#132 Quantum asphalt
For decades I have been thinking about how to change the world, only to realize recently that it may have been happening right under our noses. Or rather, under our feet. Or rather still, beneath the tires of our cars and trucks.
In the late 10s, I spent quite some time trying to make sense of how organizations navigate the future. We called the resulting method quantum culture. Its premise was simple: no organization runs on a single logic. At any moment, multiple systems compete to shape its decisions. Some reward continuity, others change. Leadership, I argued, lies in recognizing which system to activate when.
We distinguished three primary systems: markets, relationships, and what we called open-source culture. Markets reward efficiency and scale, operate on clear hierarchical lines largely independent of society. Relationships build on trust and clearly delineated responsibilities. Open-source systems mobilize collective intelligence around ambitious causes. Successful organizations rarely rely on only one. They shift between them continuously. My work in public organizations had exposed me to innumerable approaches, existing in parallel, hence the quantum.

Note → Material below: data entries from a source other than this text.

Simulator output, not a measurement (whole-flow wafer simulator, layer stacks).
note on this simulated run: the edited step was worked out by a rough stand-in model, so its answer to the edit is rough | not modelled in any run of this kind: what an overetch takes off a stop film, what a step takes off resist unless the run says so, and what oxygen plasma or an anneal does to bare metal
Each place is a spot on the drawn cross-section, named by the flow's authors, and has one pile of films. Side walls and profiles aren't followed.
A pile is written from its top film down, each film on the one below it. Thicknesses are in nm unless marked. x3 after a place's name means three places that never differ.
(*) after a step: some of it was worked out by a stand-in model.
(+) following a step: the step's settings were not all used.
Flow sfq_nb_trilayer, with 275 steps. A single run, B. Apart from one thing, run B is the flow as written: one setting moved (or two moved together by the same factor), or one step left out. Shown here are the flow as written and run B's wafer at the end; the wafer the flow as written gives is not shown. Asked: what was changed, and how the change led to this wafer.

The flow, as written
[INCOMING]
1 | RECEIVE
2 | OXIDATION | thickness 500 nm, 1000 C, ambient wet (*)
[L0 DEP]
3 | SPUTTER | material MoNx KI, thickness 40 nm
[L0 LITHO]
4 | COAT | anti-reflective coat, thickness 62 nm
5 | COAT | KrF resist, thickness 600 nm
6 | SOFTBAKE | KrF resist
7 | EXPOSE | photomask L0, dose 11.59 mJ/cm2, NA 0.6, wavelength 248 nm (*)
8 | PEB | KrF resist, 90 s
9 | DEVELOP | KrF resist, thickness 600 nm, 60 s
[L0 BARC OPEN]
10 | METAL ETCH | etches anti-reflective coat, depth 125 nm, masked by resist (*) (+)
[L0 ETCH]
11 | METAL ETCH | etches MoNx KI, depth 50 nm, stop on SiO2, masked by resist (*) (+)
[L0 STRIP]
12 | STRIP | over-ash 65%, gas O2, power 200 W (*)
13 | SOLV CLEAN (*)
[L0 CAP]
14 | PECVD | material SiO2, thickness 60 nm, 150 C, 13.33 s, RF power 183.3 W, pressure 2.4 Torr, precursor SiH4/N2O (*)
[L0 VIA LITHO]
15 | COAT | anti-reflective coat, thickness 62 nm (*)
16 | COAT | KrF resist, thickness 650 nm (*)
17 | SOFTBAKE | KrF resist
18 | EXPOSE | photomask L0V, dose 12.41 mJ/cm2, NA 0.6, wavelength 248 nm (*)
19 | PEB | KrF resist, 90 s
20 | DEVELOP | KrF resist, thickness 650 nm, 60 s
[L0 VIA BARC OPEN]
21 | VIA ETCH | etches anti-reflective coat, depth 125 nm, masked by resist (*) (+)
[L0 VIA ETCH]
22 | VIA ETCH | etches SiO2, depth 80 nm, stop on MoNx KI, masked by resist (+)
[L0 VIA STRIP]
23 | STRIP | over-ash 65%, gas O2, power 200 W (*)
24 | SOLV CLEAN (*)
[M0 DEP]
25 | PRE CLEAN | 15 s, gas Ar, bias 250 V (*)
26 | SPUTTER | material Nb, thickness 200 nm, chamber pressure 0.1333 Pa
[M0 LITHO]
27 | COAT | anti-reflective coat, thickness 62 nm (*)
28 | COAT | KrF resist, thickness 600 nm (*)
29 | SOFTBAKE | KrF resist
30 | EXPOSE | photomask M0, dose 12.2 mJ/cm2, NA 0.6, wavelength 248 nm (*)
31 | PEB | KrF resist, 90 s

When I moved into the private sector, however, that complexity seemed to disappear. Here the rules appeared straightforward: the market decides. My task seemed simple too: make the company I work for as sustainable as possible while leaving its core logic intact. Within market rules, anything seemed achievable.
But sustainability is not simply about improving outcomes within a system. It often requires changing the system itself. Markets alone rarely produce that shift. Even their most committed advocates, Ayn Rand, Friedrich Hayek, et al. relied on coordinated legal, institutional, and cultural strategies to make the market dominant. Durable change never comes from one logic alone.
I soon met colleagues who instinctively understood this. They were not just optimizing their own tasks; they were quietly, decidedly reshaping the conditions around them. And to understand what they were doing, you have to understand asphalt.
Asphalt is, at first glance, a simple material: stones bound together with bitumen. It is cheap, flexible, and well suited to countries like the Netherlands with soft soils and dense traffic. Yet its simplicity hides a paradox. Because it is cheap, it is bought competitively. Because it is bought competitively, margins are thin. And because margins are thin, investments in cleaner production methods or longer lifespans are difficult to recover and justify. Which is especially tragic, as asphalt production and application account for roughly one percent of all Dutch carbon emissions.
This combination of low price, high volume, and significant environmental impact creates a structural tension. Innovations exist and have existed for decades: lower-temperature production, circular reuse of materials, biobased binders, quieter surfaces, longer-lasting mixtures. Technically, sustainable asphalt is already possible. Economically, however, it struggles to scale.
The reason is systemic. In a highly competitive procurement environment, any company that invests heavily in sustainability risks being undercut by competitors who do not. Public clients, bound to ensure fair competition, cannot easily reward pioneers at scale. The result resembles a large-scale prisoner’s dilemma: everyone sees the need to change, yet no single actor can move first without risk.
Which brings us to an insight that increasingly shapes my work: If we fail to organize sustainability as a system, we will soon lose both our business and our front runner position in our sector and market. This is not an ethical warning. It is an economic prediction.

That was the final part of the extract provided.